Closed awlauria closed 2 years ago
To test this, I installed a small 4 node csm cluster on our smpi P9 machines, and ran with jsm + csm. The jsm I ran with has the code removed to sort the csm_allocation_query output.
[awlauria@f8n01 src]$ sudo /opt/ibm/csm/bin/csm_allocation_create -l f8n01 -n "f8n06,f8n02,f8n04,f8n03"

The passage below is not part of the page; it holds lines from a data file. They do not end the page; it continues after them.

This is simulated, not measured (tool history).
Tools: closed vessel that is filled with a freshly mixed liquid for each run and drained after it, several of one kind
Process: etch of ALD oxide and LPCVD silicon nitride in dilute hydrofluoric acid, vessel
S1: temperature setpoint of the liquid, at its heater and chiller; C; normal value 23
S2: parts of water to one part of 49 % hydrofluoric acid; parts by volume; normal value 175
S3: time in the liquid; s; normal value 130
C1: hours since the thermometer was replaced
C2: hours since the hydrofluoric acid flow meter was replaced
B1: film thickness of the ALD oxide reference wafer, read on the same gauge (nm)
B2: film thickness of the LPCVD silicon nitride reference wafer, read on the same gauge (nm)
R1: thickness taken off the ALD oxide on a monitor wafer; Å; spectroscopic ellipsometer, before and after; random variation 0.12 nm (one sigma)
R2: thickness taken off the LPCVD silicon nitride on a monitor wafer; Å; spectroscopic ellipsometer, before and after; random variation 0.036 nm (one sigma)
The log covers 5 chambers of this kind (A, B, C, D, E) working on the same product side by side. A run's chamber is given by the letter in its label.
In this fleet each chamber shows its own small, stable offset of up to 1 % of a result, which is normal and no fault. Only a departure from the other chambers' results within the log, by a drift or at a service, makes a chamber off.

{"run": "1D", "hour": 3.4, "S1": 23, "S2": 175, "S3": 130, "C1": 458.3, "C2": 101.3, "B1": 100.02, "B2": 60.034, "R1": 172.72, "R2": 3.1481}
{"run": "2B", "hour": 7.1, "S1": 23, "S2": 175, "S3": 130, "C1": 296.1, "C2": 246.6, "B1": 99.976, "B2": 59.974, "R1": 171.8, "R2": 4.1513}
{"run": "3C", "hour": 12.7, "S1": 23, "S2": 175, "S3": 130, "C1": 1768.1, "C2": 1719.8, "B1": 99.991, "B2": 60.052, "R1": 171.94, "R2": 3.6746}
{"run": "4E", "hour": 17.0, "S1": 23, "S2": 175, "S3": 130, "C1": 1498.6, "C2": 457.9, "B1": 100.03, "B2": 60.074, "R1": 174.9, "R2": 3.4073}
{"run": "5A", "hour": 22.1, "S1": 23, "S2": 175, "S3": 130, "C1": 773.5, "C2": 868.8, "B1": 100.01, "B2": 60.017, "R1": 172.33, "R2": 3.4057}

[csmapi][warning] Invalid 'primary_job_id supplied (<= 0), setting to 1.
---
allocation_id: 16
num_nodes: 4
- compute_nodes: f8n06
- compute_nodes: f8n02
- compute_nodes: f8n04
- compute_nodes: f8n03
user_name: root
user_id: 0
state: running
type: user-managed
job_submit_time: 2020-11-12 13:14:16
...
[awlauria@f8n01 src]$ export CSM_ALLOCATION_ID=16
[awlauria@f8n01 src]$ jsm &
[awlauria@f8n01 src]$ jsrun --rs_per_host 1 hostname
f8n03
f8n06
f8n02
f8n04
[awlauria@f8n01 src]$ /opt/ibm/csm/bin/csm_allocation_query -a $CSM_ALLOCATION_ID
---
allocation_id: 16
primary_job_id: 1
secondary_job_id: 0
num_nodes: 4
compute_nodes:
- f8n06
- f8n04
- f8n03
- f8n02
ssd_file_system_name:
launch_node_name: f8n01
user_flags:
system_flags:
smt_mode: 0
ssd_min: 0
ssd_max: 0
num_processors: 0
num_gpus: 0
projected_memory: 0
state: running
type: user-managed
job_type: batch
user_name: root
user_id: 0
user_group_id: 0
user_script:
begin_time: 2020-11-12 13:14:16.108877
account:
comment:
job_name:
job_submit_time: 2020-11-12 13:14:16
queue:
requeue:
time_limit: 0
wc_key:
isolated_cores: 0
...
[awlauria@f8n01 src]$ pkill jsmd
[awlauria@f8n01 src]$ sudo /opt/ibm/csm/bin/csm_allocation_delete -a $CSM_ALLOCATION_ID
---
# Allocation ID: 16 successfully deleted
...
I thought JSM did an alphanumeric sort due to a client's preference on hostname sorting. I'm not 100% but i'd think "ORDER BY node_name DESC" would do a alphabetic sort instead - - so might not be the same thing.
@tgooding you are correct. And properly sorting this (in my googling) via an ORDER BY query is error prone and a bit tricky. So instead I pushed up the logic that jsm uses to CSM.
This change was done in two places:
Sort the compute_nodes before returning from csm_allocation_query() - this provides no real benefit to csm/jsm launching. The root jsmd would previously sort this list, the compute nodes would receive the list sorted. So this is a straight logic push from jsm -> csm.
Sort the compute nodes before the multicast in the CSM launch of the jsmd's. This does provide some benefit in that now the hostnames are sorted before the multicast, and each compute jsmd no longer needs to sort the list of compute nodes.
Closing. This is a minor cleanup issue that isn't needed.
Currently, each compute node jsmd has to sort this list to make sure it is in a consistent ordering. Instead of sorting it on each jsmd node, sort this via the sql query, which is probably more efficient.